Sunday, February 5, 2017
LDS Hymn #62
One of my most favoritest of favorite hymns. When I am asked to pick JUST one (do people understand just how hard favorites are for passionate people like me?!), this is the hymn that I go with. Always having a thing for the "Alleluia hymns," this hymn stood out as a child. But then seeing its role in the LDS Church movie "Mountain of the Lord" when I was a tween (and thus watching that movie countless times for the many years following), it took on another meaning. I no longer wanted to just sing the hymns in Church. I wanted to sing them with feeling and testimony and the praise due to them--especially when they are praising hymns like this one! Joy of joys that this hymn in 3 flats (one of my hardest keys to play) with a random 3/2 time signature and accidentals scattered as well as ranges that my small hands cannot reach and is one of those fast upbeat hymns that I always struggle with is still one that I have managed to learn and be able to play. A true blessing from the Lord to help me be able to play one of my most favoritest of favorite hymns.
As my voice developed over time into a 3 octave range, I reveled in getting to sing high notes in Church, when often lower register hymns were chosen because not many--especially of our elder members--can hit those high notes. But oh the joy to praise in full, top voice those high notes of "Alleluia!" Just like my choir director Kelly DeHaan would talk about in our Sterling Singers choirsides. Sometimes one just has to bear their testimony fortissimo--and singing is the only way we're allowed to do so in our meetings. So why not embrace that opportunity when it comes?
Every time this song comes up, I possibly sing a little louder than any other hymn. Because it is perfect. Not only does it have those "Alleluias" scattered throughout the song, the words for a nature lover like me thrill me to the very core. (Yes, I know--I am waxing eloquent like Anne Shirley, but it cannot be helped--that is how beautiful songs and the glorious world Heavenly Father has created for us affect me.) But the words don't have to be just about the wondrous things in nature singing back to praise their Creator. Those parts of nature are symbolic of us, and how we can praise, too.
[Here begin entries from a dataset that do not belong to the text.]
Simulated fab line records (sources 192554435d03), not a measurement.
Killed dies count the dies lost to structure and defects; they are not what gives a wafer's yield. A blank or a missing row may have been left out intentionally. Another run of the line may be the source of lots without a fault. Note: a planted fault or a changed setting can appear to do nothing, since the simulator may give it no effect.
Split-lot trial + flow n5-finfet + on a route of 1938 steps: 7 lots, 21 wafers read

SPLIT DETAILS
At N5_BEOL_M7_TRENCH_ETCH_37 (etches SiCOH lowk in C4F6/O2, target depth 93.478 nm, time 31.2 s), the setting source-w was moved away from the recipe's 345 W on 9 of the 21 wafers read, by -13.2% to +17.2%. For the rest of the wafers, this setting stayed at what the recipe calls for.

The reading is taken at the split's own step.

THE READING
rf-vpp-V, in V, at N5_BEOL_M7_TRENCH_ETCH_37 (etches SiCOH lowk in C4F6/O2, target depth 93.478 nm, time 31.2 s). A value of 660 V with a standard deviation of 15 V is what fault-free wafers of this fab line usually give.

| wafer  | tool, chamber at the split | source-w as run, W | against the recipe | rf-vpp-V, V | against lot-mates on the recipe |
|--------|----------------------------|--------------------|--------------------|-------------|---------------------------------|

"Lift up your voice and with us sing"
"Make music for thy Lord to hear" (I adore that line)
"In praise rejoice"
"Find a voice"
"That gives to man both warmth and light"
We are also His creations. And we should join together as His children to praise and thank him for all that we are and have: in us as children of God, as human beings, and for the beauty of all that is around us--created for us. Truly it is a "How can I keep from singing" moment! And this song evokes and enables those emotions for me.
Because of copyright, I cannot share they lyrics or sheet music, which are also not on the LDS hymns page. But this is not a hymn singular to the LDS church. So many other religions know this, because it was the amazing St. Francis of Assisi who wrote it. (I don't really know much else about him, but he has always had a fond place in my heart for writing this hymn I love so much.) But I feel the video above helps in at least you getting to hear it, as well as some of the beauties of the world that they included with the video.
From the history book (excited to read this!)
"It is a joyous inventory of the blessings heaped upon us by a loving Creator as each of His creations is urged to join in a chorus of praise." So well said. St. Francis became weak and suffered periods of temporary blindness. He knew he would not live much longer, so he composed a hymn "declaring one final time his love for the simple things of nature and praising God for them. His feeling of unity with nature was all-inclusive and highly personal; the original version addresses the sun, wind, and fire as 'brothers,' the moon and water as 'sisters,' and the earth, as retained in our version, as 'mother.'" He added another stanza addressed to our sister death. "Such were his feelings of peace as his life closed."
The original hymn was in vulgar Latin, the language of the common people in St Francis' time. William Draper translated the version the LDS use in their hymnal, writing it for a schoolchildren's festival in England. He condensed the words and added in the "Alleluias" (woohoo!). The tune was first printed in 1623 in Germany, and its title translates to "Let us rejoice." Quite fitting.